Australia’s largest gay and lesbian publisher should be put into liquidation for failing to pay over $650,000 to the Tax Office and suppliers, the Federal Court has heard this week.

As Crikey revealed earlier this month, the Australian Tax Office is seeking to wind up Evolution Publishing, which produces glossy magazines SX in Sydney, MCV (Melbourne), Queensland Pride (Brisbane) and Blaze (Adelaide).

Court documents filed on behalf of the ATO this week claim Evolution owes $407,278 in unpaid employee income tax, GST and “administrative penalties”. Evolution’s printer, Blue Star, also wants the company wound up after it failed to comply with a statutory demand to pay $258,000. This means the company has immediately payable debts over $665,000.

Evolution’s financial woes don’t end with the two winding-up applications. Crikey has spoken to a raft of former staffers who complained to the ATO after discovering they had not been paid superannuation – in some cases for over a year. Evolution director Mark Anthony later admitted the company had outstanding super contributions and vowed current and former employees would not be left out of pocket. Freelance contributors also allege they were routinely paid months late and are owed significant amounts in back pay.

A former employee, who asked to remain anonymous, recently told Crikey: “I’ve never come across an operator like Evolution Publishing … They’ve treated people appallingly. It’s no great surprise everything is falling apart around them.”

Former SX editor Serkan Ozturk has also launched an unfair dismissal case against the company, with a conciliation hearing slated for April 9 if the company is still operating. Ozturk was fired earlier this month after raising concerns about unpaid superannuation and the financial state of the company.

According to several sources, Evolution has been telling staff and advertisers Evolution Publishing will close and a new company, “Evo Media”, will commence operations to keep the mastheads and websites running. Evo Media was created soon after the ATO issued its wind-up application and was registered by Dean Bell, Evolution’s general manager.
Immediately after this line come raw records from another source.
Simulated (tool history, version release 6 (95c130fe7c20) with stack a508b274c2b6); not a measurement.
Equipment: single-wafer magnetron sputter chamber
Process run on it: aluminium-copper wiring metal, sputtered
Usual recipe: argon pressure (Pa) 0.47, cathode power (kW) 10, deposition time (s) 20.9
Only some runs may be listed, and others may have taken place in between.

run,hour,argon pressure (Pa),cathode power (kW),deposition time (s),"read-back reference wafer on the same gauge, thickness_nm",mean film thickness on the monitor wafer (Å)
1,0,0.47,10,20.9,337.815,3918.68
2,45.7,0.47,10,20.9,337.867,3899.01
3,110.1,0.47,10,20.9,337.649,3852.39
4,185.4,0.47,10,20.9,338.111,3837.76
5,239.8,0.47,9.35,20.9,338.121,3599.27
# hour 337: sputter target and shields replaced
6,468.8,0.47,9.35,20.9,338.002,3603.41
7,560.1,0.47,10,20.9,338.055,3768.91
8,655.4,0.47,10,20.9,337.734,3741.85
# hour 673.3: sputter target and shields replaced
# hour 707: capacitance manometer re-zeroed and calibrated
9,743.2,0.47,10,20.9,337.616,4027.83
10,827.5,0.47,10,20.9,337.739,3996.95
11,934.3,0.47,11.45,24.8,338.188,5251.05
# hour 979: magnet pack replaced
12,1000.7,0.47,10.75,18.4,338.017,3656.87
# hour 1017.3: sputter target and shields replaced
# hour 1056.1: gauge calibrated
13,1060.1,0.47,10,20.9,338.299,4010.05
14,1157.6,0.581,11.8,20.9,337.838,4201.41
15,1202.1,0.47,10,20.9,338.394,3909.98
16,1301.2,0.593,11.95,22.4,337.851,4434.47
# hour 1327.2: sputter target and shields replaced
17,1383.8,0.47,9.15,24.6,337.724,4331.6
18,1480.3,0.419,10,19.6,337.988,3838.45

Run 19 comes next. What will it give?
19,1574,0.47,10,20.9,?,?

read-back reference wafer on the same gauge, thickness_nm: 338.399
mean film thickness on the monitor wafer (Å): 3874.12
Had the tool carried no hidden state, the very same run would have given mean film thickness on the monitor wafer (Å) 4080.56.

It is unclear how Evolution Publishing’s assets — including its mastheads — could be moved from the distressed company into Evo Media. If the company is declared insolvent, a liquidator would likely try to sell off assets to recover creditors’ losses. This brings into question Anthony’s claim in a March 7 statement: “These matters and the legal processes involved do not impact the day-to-day production of Evolution Publishing’s mastheads.”

Anthony has not responded to a detailed list of questions from Crikey.

Evolution was given a short lifeline yesterday as creditors agreed to adjourn the winding-up application for two weeks so the parties could negotiate. The winding-up applications will next be heard in the Federal Court on April 5.